Biofuel Policies Re-examined

A New Proposal Would Limit EU Biofuel Mandates
October 25, 2012
by David Laborde and Sara Gustafson

As temperatures rose and crops withered throughout the US in July and August, the country’s corn ethanol subsidies came under fire. And the US is not alone. The use of food crops, such as maize, soybeans, and sugar beets, as fuel continues to generate heated debate throughout both the developed and the developing world. Proponents tout biofuels as an important renewable energy source, one that can decrease the world’s dependence on fossil fuels, increase farm revenues, and improve the environmental sustainability of the world’s industrial and transportation sectors. Critics decry the use of food crops for fuel when millions worldwide continue to suffer from hunger and food insecurity, and question biofuels’ actual environmental benefits.

In the midst of this debate, the European Commission (EC) on October 17 released a proposal that would make significant changes to the existing European Union biofuel policy under the Renewable Energy Directive (RED). The new proposal stems from a series of studies commissioned by the EC in 2009 and draws largely on IFPRI research suggesting that the unintended consequences of biofuel production (such as the effects of indirect land use changes or ILUC) could in fact reduce the environmental gains to be had by the use of biofuels. Indirect land use change effects refer mainly to the increased carbon emission caused by conversion of forests and other pristine lands to cropland in order to expand biofuel production. When forests and other natural lands are cleared for new farmland, the carbon stored in their soil and accumulated biomass is released, leading to a net increase in greenhouse gas (GHG) emissions.

The RED currently mandates that 10% of the EU’s transportation fuel must come from renewable sources by 2020; it also mandates that only 5.6% of this can come from first-generation biofuels (i.e., biofuels produced from food crops such as maize). The initial IFPRI report released in early 2010, Global Trade and Environmental Impact Study of the EU Biofuels Mandate, is based on IFPRI’s MIRAGE model and suggests that the EU’s original first-generation biofuel mandate of 5.6% was at the upper limit of environmental sustainability. The model’s simulations show that biofuel consumption above 5.6% could rapidly increase GHG emissions and erode the policy’s environmental benefits. A follow-up report, Assessing the Land Use Change Consequences of European Biofuel Policies, was released in 2011 and builds upon the initial findings using updated biofuel modeling techniques. This second report supports the assertion that the current EU biofuel mandate is likely to produce significant ILUC emissions and calls for either a limit on the overall scope of the mandate or an increased GHG savings threshold for all biofuel crops. While these reports and their methodology have been heavily criticized by biofuel producers in the EU, Senior IFPRI Research Fellow David Laborde points out the robustness of the model and highlights the need for further collaboration and development. “Data are always imperfect,” Laborde says. “But they can be improved, thanks to constructive dialogue and data sharing.”

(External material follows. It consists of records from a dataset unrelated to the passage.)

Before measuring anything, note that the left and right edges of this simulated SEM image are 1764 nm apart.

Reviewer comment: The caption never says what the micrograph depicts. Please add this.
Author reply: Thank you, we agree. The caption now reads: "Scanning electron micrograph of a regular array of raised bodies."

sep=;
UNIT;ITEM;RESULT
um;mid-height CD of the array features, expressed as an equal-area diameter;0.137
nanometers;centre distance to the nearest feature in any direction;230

The EC’s new proposal makes extensive use of IFPRI’s reports. Specifically, the proposal would lower the EU’s first-generation biofuel mandate to 5%, as well as institute several other significant policy changes:

  • Raise the minimum greenhouse gas (GHG) savings threshold to 60% for all new biofuel production. This increased minimum is intended to improve the efficiency of biofuel production processes and discourage future investments in production facilities that have low GHG-reduction performance.
  • Include indirect land use changes (ILUC) in the reporting of GHG savings by fuel suppliers and EU member states.
  • Establish incentives for biofuels that produce little or no ILUC emissions. Feedstocks that do not create additional demand for land, including algae, straw and waste, will be targeted for incentives.